Above the front window in my living room hangs this sign . . .
Eucharisteo: a Greek word meaning grace and joy
I need this reminder every day that this is something worth pursuing. This is what the end goal is . . . grace, grace and more grace. I walk a fine line so often . . . I want life to be nice, normalized and consistently peaceful. Yet, I know in my heart that I wasn’t created for safe, normal and nice. Furthermore, is that even real? Perception is a tricky thing. How many people do we know whose lives look so nice and normal while they suffer in silence from loneliness, depression, fear or a handful of other monsters only they can see?
I prefer to go eye to eye with my monsters. I have to admit, I have come to a place where messy is life as I know it, and I better just learn to embrace it because the opposite is just a ruse. Would I really choose a clearly mapped out life with nothing special over an adventure with twists and turns and excitement? Would I really choose a sterilized, clean life over a beautiful mess? Would I really choose to go back to being that good girl again who looked like she had it all together while she suffered in silence?

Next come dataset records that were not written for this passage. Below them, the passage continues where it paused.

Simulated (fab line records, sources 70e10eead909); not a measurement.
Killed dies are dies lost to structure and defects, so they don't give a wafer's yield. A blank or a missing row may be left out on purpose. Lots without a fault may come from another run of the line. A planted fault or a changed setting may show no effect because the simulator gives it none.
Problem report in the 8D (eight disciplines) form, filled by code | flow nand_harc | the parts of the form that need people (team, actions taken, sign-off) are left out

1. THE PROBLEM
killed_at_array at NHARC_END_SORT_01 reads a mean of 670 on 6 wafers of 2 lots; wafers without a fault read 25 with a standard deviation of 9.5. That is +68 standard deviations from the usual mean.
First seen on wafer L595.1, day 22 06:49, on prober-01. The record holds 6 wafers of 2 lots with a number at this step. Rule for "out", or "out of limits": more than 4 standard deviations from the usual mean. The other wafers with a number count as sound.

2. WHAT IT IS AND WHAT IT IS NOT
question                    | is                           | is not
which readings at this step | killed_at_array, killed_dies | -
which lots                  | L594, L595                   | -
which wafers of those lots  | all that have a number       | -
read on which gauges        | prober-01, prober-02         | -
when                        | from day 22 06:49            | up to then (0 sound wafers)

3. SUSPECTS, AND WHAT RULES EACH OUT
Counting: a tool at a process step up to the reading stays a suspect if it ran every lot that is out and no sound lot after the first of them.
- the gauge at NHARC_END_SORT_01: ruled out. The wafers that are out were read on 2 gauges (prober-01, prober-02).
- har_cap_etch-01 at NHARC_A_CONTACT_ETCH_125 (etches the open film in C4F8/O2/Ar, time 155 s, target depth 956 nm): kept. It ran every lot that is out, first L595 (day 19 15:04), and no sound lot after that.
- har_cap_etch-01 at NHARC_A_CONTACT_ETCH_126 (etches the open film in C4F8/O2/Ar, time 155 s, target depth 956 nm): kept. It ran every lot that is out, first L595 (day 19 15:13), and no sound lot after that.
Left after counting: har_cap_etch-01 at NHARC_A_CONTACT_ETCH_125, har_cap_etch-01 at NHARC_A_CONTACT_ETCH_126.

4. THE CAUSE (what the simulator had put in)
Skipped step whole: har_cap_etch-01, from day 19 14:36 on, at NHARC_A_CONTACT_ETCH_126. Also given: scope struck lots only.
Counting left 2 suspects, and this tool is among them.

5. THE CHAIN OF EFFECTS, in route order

I sit now on an old, beat up couch in a house full of hand me down furniture. My carpet is horribly stained. I can see dust bunnies make dust families on the corners. My decor is at best, haphazard. And yeah, I wish it wasn’t so messy, but even at its cleanest, it isn’t nice. It’s just our home where we actually, really live. And we don’t seem to know any other way but this. And I see all the things in my life right now that cause me stress to the point that my neck is a bundle of knots. I get mad because there are cisrcumstances beyond my control that make it feel like I’m taking 5 steps backwards in my pursuit of NOT being a poor, single mom forever.
And then I see that sign . . . Eucharisteo. Grace and Joy. I learned some two years ago about it from Ann Voskamp’s One Thousand GIfts. Her story changed mine. As I struggled to find joy in the midst of searing loss and debilitating pain, I learned thanks. I learned to open my dull eyes and SEE the gifts. So I see Eucharisteo, and I remember to see the beauty in the mess, the what I’ve been gifted with instead of the what I wants or what I wish I hads. Sigh. Yes it really is that simple because it all leads back to grace.
Grace causes me to sift through the junk to see the glory shining behind those thunderheads, which we might call a silver lining. No, it’s grace. Grace that I get to breathe, to hold my children, to enjoy my favorite coffee, to dance the bachata, to laugh until I cry, to enjoy a run, to connect, to be infatuated, to dare to dream, to risk and live and love. None of it is possible without grace.
And as I embark on another Joy Dare, the gifts pile up in my heart and the obstacles really don’t look any smaller to me, but I can see that HE HAS THIS. Nothing can separate me from His love – not divorce, nor singleparenthood, nor poverty nor bouts of lonliness or fear nor mistakes or self loathing . . . He’s engraved me on the palm of His hand. (Romans 8:38-39; Isaiah 49:16) Seeing these gifts so underserved helps me to remember that I serve a very big God who doles out very real grace, and I have no reason to fear and every reason to live fully.
Living fully doesn’t mean cowering down when life pummels us like an Okalhoma springtime hail storm. It means gripping the hand of the one whose palm your name’s engraved on a little tighter, taking a deep breath and saying, “Ok, thank you.”